While I don't disagree, if people at the time had assumed that everyone on the network could be trusted (forever), why design the IPv4 address space to make room for 4 billion devices? Why support so many ports and concurrent connections? The two assumptions don't quite match up.

unionpivo|4 years ago

> 4 billion devices? Why support so many ports and concurrent connections? The two assumptions don't quite match up.

Because when TCP and it's predecessors were invented there were only a few computers in entire world. In initial ARPAnet there were only 4 hosts (In September 1973 there were 42 computers connected to 36 nodes)

But each computer had many users. That's why there were so many ports, because the thinking was there will be big computers with many users each running their own internet connected clients and servers.

That was true even in the beginning of 1990's, when I want to high school, I had access to Unix shared between 2000+ people.

registeredcorn|4 years ago

To expand on what's being referenced here, consider the following: video game speedruns.

Throughout the 80s, 90s, and early-to-mid 2000s, there was a certain level of trust in the claims people made about PBs (Personal Bests) and WRs (World Record/Ranking). There was no practical way to record, host, or especially upload literal hours of footage (VHS footage) of a run you did. Even if you did somehow achieve all of the above, it would be a grainy, low quality video which is hard to see, maybe with a stopwatch nearby so people can verify your claim. People would be watching this through RealPlayer, if they could watch it at all!

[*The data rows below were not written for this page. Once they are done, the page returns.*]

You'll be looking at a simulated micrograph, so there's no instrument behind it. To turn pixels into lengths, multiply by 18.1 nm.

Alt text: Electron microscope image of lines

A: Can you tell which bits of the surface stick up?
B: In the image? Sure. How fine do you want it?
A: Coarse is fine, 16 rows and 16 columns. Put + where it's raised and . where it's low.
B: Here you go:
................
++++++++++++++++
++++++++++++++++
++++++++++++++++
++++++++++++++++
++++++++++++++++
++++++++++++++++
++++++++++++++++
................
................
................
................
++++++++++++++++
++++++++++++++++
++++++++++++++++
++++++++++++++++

So what do you do in such a situation where people have no practical or easy means to verify claims? You build credibility off of how active you are with other members of the community. You post and comment on forums about what strategies you're trying, what difficulties you're dealing with, and what new information you might have uncovered through trial and error. You don't prove your work, you prove your worth. Your standing is evidence of your claim.

To me, this is a great example of "personality-credit" communities that's existed online; Usenet and BBS aside. The mentality has largely faded away with improvements to bandwidth and services like Twitch and YouTube, but considering the technological challenges of what someone in say, 1993 would be dealing with in trying to prove they just set a new record can really give a glimpse into what things used to be like.